Do your customers feel understood?

Larry Janesky: Think Daily

When marketing or selling something, you can make all the great ads, videos, websites or other communication in the world to tell them about your product or service – and that may work for something simple.  

But for custom applications like what my company sells, we need salespeople.  Why?  Because people don’t buy because they understand what we have to sell, they buy because they feel understood first. It takes a person to understand them, before they begin recommending a complex/custom solution.

Not only does it take a person to understand them, it takes a person who will spend the time, ask questions and listen, care, and who can build rapport with a wide variety of people.

Salespeople who can do that will always be in high demand.

 

tom matthews

I’m thankful for Ken D’Silva, too.

Chris

I had a manager back in the late 90’s that would say to his team “people buy from people they know, like and trust.” That advice has served me
well my entire career.

Dan Kniseley

Another great post, Larry. It’s been my experience that every business has internal and external customers. The rapport and relationships that result in satisfied customers, rave reviews, and repeat business – as well as being their ‘go to source’ in your area of endeavor – often comes down to empathy and active listening, backed up by an effective product and a business model that allows you to deliver on your commitments…

Someone who comes to you with a problem that needs to be solved, a project that needs to be planned, an idea that needs to be developed, etc. may not be able to exactly articulate the end result they’re looking for – if they could, they’d probably do it themselves – but they’d probably recognize what they’re seeking when they see it, or hear it, or both.

The art of active listening, along with the embodiment of empathy – when employed sincerely – helps you understand the solution they’re seeking and helps them believe you can provide it. If you can honor that belief by delivering on your proposal in a way that’s really about the end result that they’re looking for, and not the sale of what you decided they needed, you probably have a customer – and maybe a friend – for life. This comes from both of you believing that their business, and their need, is important to you – you believing this in the beginning, them believing it in the end…

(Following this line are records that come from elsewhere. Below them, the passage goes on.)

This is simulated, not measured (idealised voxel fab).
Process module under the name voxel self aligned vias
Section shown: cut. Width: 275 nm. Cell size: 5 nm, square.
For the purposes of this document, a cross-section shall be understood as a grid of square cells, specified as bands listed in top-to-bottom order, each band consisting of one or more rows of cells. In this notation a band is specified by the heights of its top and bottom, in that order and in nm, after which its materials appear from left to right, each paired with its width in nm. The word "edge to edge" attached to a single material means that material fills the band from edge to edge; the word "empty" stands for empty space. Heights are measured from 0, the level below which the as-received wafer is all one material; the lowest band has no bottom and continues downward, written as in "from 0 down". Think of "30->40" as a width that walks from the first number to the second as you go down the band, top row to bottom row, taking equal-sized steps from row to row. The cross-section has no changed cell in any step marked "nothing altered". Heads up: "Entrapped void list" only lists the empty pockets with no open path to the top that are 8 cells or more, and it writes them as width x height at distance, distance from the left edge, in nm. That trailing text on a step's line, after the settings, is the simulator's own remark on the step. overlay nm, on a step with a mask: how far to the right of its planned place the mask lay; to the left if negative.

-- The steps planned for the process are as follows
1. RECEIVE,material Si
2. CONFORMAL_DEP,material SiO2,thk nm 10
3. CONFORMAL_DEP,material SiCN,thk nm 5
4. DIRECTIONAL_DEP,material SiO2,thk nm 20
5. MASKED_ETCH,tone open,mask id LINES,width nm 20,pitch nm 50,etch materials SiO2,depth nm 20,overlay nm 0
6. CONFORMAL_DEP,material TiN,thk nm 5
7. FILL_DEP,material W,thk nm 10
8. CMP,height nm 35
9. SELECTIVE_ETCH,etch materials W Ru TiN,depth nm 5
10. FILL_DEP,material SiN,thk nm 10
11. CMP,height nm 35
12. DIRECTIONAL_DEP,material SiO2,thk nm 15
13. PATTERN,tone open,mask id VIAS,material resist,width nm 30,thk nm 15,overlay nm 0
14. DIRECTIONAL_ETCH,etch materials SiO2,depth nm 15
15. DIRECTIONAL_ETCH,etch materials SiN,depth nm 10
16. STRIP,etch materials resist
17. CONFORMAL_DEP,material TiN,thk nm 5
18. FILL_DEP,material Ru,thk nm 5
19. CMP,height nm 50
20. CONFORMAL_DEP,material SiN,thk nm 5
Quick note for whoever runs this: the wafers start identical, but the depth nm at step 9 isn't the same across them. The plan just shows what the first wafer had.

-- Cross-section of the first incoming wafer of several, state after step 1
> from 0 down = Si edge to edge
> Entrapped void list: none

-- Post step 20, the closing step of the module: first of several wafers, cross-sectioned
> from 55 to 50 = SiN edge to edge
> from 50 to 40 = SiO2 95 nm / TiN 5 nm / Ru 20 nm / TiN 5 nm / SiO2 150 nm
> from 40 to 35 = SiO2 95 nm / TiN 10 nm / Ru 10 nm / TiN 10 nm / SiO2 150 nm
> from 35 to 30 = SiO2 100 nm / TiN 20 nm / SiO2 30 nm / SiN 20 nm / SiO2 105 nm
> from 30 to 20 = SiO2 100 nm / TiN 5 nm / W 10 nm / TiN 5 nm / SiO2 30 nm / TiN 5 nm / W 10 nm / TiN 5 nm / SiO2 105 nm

If you keep your customer interactions – internal or external – about solving problems first and closing deals second, you’ll probably get to solve a lot of problems, have a lot of contacts, and be able to network your way to great success and influence in whatever role you’re in. And, as John Maxwell would say, ‘Leadership is influence’ – the more influence (legitimized by competency) that you have in your chosen field of endeavor, whatever it is, the more opportunities to lead will be presented.

This all goes back to a pretty old and reliable admonition – if you want to lead, learn to serve. A simple key to start with is to listen for understanding.